Search code examples
pythondataframepython-dateutil

Inconsistent ValueError with timezone offset out of bounds


The timezone offset part of a timestamp must be between -12 and +14 hours. Otherwise it's nonsensical. I'm working with a field of timestamp strings in a pandas dataframe ad some of my timestamps are nonsensical due to the offset being out of this -12 + 14 hour boundary.

A good timestamp:

good = '2019-11-11T07:08:09.640-4:00'

A bad timezone offset

bad = '2019-11-19T22:51:34.619000+17:00'

Another bad timezone offset:

bad2 = '2019-11-11T07:08:09.640-31:00'

Now, if I try to convert these strings to isoformat:

Works as expected:

import dateutil
dateutil.parser.parse(good).isoformat()
'2019-11-11T07:08:09.640000-04:00'

Does not work as expected, returns a timestamp:

dateutil.parser.parse(bad).isoformat()
'2019-11-19T22:51:34.619000+17:00'

Works as expected, I get an error message (Which I could subsequently use in a if else, try, catch block)

dateutil.parser.parse(bad2).isoformat()
Traceback (most recent call last):
  File "<input>", line 1, in <module>
ValueError: offset must be a timedelta strictly between -timedelta(hours=24) and timedelta(hours=24).

Why do I get a error message on bad2 and not bad when they both have out of bounds time zone offsets


Solution

  • This is simply the bounds of time zone offsets in Python - as noted in the error message, offsets are bounded to be at most ±24h, which is consistent with your findings. It is not related to the current maximum and minimum offsets in real time zones, other than the fact that it would be a problem if the bounds did not allow all real time zones to be represented.

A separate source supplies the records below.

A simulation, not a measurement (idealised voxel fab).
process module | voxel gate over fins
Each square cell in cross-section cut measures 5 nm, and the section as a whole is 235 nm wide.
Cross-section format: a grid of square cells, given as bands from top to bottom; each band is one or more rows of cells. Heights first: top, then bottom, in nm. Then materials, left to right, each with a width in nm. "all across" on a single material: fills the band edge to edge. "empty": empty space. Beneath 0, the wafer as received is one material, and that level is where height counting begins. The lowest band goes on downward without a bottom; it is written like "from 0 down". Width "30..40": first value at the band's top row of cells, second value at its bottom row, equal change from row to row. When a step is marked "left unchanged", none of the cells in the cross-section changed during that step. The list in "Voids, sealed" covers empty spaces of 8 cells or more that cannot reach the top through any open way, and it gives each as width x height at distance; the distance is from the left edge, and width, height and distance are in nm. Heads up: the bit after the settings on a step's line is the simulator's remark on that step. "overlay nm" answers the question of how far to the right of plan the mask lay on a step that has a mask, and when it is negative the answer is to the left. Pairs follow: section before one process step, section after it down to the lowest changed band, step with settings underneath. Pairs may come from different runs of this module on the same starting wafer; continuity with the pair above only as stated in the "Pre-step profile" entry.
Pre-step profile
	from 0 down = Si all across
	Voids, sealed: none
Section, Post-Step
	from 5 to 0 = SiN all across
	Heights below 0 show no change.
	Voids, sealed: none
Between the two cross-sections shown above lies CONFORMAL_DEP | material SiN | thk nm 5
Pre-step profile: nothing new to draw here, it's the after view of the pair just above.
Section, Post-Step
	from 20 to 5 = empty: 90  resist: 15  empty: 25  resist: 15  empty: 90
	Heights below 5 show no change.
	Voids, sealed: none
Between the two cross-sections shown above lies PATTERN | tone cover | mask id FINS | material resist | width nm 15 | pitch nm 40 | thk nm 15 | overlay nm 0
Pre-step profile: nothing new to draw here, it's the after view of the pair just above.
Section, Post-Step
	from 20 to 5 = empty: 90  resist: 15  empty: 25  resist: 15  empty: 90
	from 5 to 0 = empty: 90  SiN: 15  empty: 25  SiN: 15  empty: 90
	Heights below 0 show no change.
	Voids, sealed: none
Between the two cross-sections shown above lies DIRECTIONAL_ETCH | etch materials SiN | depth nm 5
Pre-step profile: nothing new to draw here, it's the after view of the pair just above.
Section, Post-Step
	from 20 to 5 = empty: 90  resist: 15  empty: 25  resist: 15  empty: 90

    There is no simple way to get datetime or dateutil to fail in the way you want because the bounds are not configurable. If you want to detect offsets outside +14/-12 or whatever arbitrary restriction, you'll need to check utcoffset, like so:

    if not (timedelta(hours=-12) < dt.utcoffset() < timedelta(hours=14)):
        raise ValueError(...)
    

    That said, I don't recommend this course of action unless you know that some of your strings have this particular error mode. One thing you will learn dealing with datetimes and time zones is that putting arbitrary restrictions on them is rarely a good idea, because some random country somewhere will decide to make a rule that violates your neat "practical" restriction. I am even mildly wary of the ±24h offset restriction in tzinfo, but that is built into the language and it is at least unlikely that a real offset will violate it any time soon.